IPv6 for home users
Since very few ISPs provide native IPv6 connectivity to home users you will have to set up tunnel to an IPv6 network. You'll need to find a tunnel broker that provides v6 connectivity (here's a list); unfortunately the tunnel will reduce the efficiency of v6 connections (due to the overhead of encapsulation and added latency); on the bright side the tunnel can seamlessly traverse a NAT.
If you have a Linux machine at home then you can get yourself a delegation for an entire network - usually a /56, for up to 256 unique addresses - and use radvd to advertise it to your entire LAN: all you home machines are autoconfigured, the linux machine acts as a router to IPv6 packets.
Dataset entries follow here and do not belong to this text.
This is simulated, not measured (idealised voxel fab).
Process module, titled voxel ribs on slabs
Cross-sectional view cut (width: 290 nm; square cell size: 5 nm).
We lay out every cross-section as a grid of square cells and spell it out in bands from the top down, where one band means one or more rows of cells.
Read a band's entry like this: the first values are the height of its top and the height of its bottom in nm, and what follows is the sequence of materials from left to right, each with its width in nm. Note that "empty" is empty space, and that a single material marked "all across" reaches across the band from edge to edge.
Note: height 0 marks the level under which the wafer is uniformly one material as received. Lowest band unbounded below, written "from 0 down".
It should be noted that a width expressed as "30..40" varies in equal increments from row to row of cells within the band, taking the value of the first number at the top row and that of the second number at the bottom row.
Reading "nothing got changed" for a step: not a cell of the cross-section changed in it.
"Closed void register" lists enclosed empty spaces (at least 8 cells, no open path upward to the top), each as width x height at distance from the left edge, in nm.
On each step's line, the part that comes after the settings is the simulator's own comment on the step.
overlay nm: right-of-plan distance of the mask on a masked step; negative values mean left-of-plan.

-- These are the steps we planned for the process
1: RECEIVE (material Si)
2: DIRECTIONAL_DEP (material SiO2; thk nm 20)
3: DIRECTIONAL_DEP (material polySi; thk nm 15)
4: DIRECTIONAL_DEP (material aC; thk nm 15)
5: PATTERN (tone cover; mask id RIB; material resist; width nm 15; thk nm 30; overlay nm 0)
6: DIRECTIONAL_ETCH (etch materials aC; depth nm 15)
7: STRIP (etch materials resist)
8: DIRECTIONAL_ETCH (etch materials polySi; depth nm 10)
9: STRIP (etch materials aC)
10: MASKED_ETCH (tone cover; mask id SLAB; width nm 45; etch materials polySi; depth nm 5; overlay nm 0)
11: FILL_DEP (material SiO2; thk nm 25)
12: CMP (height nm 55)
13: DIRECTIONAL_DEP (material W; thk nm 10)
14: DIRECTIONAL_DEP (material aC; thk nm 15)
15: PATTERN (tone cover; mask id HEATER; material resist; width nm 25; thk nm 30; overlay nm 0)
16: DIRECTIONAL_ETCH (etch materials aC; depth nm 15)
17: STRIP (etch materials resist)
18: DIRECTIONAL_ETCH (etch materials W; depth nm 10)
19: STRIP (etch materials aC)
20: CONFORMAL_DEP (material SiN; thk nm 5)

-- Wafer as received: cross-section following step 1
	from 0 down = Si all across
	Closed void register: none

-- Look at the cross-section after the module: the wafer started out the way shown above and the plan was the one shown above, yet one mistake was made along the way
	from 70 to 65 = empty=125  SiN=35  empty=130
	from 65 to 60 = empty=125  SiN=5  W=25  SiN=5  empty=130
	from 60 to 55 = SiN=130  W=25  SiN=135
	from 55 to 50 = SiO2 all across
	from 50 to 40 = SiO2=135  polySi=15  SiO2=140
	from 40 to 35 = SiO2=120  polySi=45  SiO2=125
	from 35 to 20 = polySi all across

Vista, Windows Server 2008 and Windows 7 all use IPv6 by default. But the network appliances (switch/hub/wlan ap's) have to support IPv6 as well. First make sure all your internal equipment is IPv6 compliant.
Next is to make sure your router is IPv6 complient.
Finally you have to wait for you ISP to implement IPv6. As long as you are not given an external IPv6 address by your ISP you are bound to IPv4 when using the internet. The local machines will still communicate with IPv6 though.
You can use "ping machine -6" or "ping6 machine" to force pinging with IPv6.